The most recent statistics from the Office for National Statistics (ONS) show that in any one year, more than 130 million days are lost because of sickness absence in the UK, and last year just over two million 16-64 year olds were long-term sick.
In January this year Group Risk Development (GRiD)* published research that showed that 23% of employees wouldn’t be able to financially support their families if they were off sick for six months or more. They supported this saying that ‘Given that average household spend is £517 a week, and savings are at just £20.80 a month, this highlights the importance of protecting income against long-term absence from work rather than relying on cutting back on daily spending.’ The Association of British Insurers (ABI) published statistics, at the end of last month, which they suggested showed that insurance plays a vital role in helping people cope with financially adverse situations brought about by such issues as serious illness; ‘making a real difference to people’s lives at some of the most difficult of times.’
Last year, Dentists’ Provident paid benefits to their member dentists of over £4.5 million, for days lost to illness or injury.
Reasons for sickness
In 2014, over a third of Dentists’ Provident claims paid were for musculoskeletal disorders and 17% for psychiatric disorders, commonly understood to be the largest areas for sickness absence amongst dentists. But these sickness reasons are not just confined to dentists, they are a universal problem. The ONS’s report ‘Sickness Absence in the Labour Market - 2014’, for the UK, reported that more days were lost to sickness absences due to back, neck and muscle pain than any other condition, with a total of 31 million days lost in 2013.
They also reported that ‘mental health problems such as stress, depression and anxiety also contributed to a significant number of days of work lost in 2013 at 15.2 million days.’ A YouGov survey of full-time UK workers, conducted in April, revealed that over half of respondents said they had suffered from ‘burn-out‘ or anxiety, and this peaked for workers aged 25 to 34. Many experts recommend meditation, the Alexander Technique, Pilates or yoga to help with the stresses of working life.
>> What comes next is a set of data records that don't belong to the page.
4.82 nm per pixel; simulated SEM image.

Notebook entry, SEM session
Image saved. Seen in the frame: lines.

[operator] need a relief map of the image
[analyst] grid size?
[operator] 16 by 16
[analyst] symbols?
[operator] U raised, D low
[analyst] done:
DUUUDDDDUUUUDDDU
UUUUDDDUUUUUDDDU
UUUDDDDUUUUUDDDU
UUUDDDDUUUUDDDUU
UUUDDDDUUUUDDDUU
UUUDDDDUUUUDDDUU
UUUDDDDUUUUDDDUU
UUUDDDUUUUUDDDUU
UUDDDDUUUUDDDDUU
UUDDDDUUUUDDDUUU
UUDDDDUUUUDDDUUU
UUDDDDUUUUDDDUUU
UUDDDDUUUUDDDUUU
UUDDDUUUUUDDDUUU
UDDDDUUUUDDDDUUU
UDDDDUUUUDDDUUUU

Occupational health support
The Department for Work & Pensions reported that only 10% of staff in smaller companies have access to an occupational health service, compared to over 50% in larger businesses.
At the end of last year, the Government launched a ‘Fit for Work’ scheme which aimed to fill any gaps in the current support. This includes a referral service, that went live in March, where GPs, and ultimately employers, will be able to refer employees for additional occupational health services, if they have been, or are likely to be, off sick for four weeks or more. This is set to be rolled out by the end of the year, and could help small businesses like dental practices, support their employees.
A third of employers in GRiD’s recent survey said they would be likely to use the new ‘Fit for Work’ government services to help members of their team with a health condition, to stay at, or get back to work. Nearly 20% of employers surveyed wanted the next government to take more action on staff wellbeing.
However, in other surveys, conducted this year, it was revealed that over three-quarters of employers, and over half of GPs, were unaware of this new ‘Fit for Work’ service, and less than a quarter of HR managers felt it would meet their occupational health needs, even though 70% were aware of the scheme. So it appears that it may need more promotion to aid awareness and explain the benefits.
So, it’s up to all of us as employers and team members to do what we can to minimise sick days with preventive health approaches, have appropriate sickness provisions in place, and be aware of new initiatives and services that can support us.
*GRiD (Group Risk Development) is the trade body for the group risk industry.